Doctrine of Discovery
The Repudiation of the Doctrine of Discovery
A Biblical Reflection
As part of the implementation of the General Synod 29 resolution, the joint working group of Council for American Indian Ministries (CAIM) and Justice and Witness Ministries (JWM) offer this resource for our churches to take up with prayer. To download the study, click HERE. Additional video resources:
For an introduction to the topic, see the video clip “Discovered, or Stolen?” For the history of the Doctrine of Discovery, see here for a 18-min. presentation by Dr. Roxanne Gould, All Nations Church UCC, Minneapolis, MN. See the same video (starting at the 18:40 mark) for Doctrine of Discovery and being a “pilgrim” today, a 10-min. mediation by the Rev. Emily Goldthwaite Fries.

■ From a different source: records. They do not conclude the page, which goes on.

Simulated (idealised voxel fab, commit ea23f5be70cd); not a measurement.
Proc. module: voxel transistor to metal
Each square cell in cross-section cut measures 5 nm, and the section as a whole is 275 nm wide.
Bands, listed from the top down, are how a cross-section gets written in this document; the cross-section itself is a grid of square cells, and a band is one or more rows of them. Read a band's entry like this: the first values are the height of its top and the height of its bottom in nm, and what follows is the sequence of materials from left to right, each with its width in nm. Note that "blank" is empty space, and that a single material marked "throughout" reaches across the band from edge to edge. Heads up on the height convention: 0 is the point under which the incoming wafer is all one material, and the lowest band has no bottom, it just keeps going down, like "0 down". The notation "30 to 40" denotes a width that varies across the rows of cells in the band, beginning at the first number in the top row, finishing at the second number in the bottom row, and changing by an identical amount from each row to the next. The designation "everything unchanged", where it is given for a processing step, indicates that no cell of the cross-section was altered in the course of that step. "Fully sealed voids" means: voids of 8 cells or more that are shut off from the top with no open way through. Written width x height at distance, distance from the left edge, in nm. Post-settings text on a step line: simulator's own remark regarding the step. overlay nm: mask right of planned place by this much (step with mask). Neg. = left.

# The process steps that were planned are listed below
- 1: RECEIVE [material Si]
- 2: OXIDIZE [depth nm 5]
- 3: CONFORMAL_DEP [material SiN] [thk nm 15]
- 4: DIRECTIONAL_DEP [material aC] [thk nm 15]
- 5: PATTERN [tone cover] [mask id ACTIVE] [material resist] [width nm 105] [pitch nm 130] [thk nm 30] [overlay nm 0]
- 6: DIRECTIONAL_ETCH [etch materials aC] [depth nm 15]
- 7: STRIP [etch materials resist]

Many Americans grow up learning that this continent was “discovered” by Christopher Columbus. The concept of discovery, as if the land was empty prior to arrival and its indigenous inhabitants were somehow “less than” the explorers is, at its heart, racism and cultural superiority.
The doctrine of discovery, a concept of public international law expounded by the United States Supreme Court in a series of decisions, originated from various church documents in Christian Europe in the mid-1400s to justify the pattern of domination and oppression by European monarchies as they invasively arrived in the Western hemisphere. It theologically asserted the right to claim the indigenous lands, territories, and resources on behalf of Christendom, and to subjugate native peoples around the world.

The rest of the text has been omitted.